A modern metropolis

After touching down at Boryspil International Airport and checking into the Premier Palace Hotel, we headed straight for Khreshchatyk, Kyiv’s Champs Elysees-like main thoroughfare and the most fashionable part of the city. It’s lined with sweet-smelling chestnut trees, high-end shops, outdoor cafes, coffee wagons and ice-cream stands. During the week, traffic sits gridlocked along its plumb-line straight expanse through the city. But it takes on an entirely different atmosphere on weekends, when it’s closed to traffic and becomes a thronged pedestrian precinct with live bands. Jugglers, in-line skaters and stilt-walkers weave through the crowds creating a carnival-like atmosphere; children skip through fountains; and young and old alike, in sophisticated fashion, hit the shops and strut their stuff.

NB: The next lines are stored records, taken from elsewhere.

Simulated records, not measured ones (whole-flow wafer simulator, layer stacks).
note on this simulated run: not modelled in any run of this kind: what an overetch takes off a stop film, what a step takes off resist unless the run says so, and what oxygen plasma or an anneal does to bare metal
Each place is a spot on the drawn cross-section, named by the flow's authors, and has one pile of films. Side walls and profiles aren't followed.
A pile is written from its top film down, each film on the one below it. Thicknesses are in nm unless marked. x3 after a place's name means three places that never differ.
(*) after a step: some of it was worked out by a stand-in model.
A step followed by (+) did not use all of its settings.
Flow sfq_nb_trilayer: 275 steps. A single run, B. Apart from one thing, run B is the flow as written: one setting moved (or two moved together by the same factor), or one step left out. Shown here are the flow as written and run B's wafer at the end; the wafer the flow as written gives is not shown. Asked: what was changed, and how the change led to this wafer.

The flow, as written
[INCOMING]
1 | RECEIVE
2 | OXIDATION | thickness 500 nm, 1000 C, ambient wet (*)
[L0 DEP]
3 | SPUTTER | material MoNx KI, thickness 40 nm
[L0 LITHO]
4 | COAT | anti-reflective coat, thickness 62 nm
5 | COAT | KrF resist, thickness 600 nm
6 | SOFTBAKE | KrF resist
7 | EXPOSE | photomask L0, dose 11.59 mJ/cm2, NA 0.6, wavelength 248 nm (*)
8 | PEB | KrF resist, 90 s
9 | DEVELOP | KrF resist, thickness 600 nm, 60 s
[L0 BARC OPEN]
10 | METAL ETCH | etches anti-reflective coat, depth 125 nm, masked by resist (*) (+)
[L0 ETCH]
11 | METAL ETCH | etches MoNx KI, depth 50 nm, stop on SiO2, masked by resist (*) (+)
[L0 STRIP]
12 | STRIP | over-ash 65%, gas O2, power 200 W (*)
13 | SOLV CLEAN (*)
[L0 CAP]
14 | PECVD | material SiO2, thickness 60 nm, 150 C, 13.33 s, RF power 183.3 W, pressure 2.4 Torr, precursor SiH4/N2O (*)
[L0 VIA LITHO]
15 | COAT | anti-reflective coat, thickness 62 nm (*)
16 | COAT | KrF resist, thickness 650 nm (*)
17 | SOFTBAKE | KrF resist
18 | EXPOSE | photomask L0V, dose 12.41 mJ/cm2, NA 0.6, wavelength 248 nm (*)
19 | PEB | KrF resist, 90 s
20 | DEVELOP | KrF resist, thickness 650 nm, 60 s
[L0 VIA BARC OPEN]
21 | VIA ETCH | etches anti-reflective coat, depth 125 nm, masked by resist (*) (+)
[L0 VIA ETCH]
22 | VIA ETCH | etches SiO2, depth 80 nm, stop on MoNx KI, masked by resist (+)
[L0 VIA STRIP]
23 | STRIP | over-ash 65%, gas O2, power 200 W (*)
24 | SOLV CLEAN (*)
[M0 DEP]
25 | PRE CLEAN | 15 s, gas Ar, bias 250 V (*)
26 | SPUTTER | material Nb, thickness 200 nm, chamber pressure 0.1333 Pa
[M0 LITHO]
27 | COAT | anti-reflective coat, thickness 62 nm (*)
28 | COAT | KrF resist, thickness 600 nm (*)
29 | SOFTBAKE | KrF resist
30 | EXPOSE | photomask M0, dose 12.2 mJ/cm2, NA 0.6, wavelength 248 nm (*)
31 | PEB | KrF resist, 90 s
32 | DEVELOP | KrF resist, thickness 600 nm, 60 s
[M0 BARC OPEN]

The first two full days, we took a couple of free and inexpensive tours to get the lay of the land, visit some of the main tourist attractions and learn a bit about Kyiv’s 1,500 year-old checkered history. We walked from landmark to landmark, starting in Independence Square, located at one end of Khreshchatyk. It was here that, in 2004, hundreds of thousands of Ukrainians, dressed in orange, demonstrated for weeks in harsh, winter conditions against political corruption and a rigged election.

Today, Independence Square is the city’s social hub, where concerts, festivals and parades take place, along with plenty of late-night drinking and people-watching. Underneath the square is the “Metrograd,” a vast, high-end shopping center, just one of many subterranean shopping centers throughout the city.

At the opposite end of Khreshchatyk, in front of the only statue of Lenin remaining in the city, is the Bessarabsky Market, a rotunda dating to 1912, where women in babushkas sell colorful spices, vegetables and flowers, fish, meat, sausage and Russian caviar.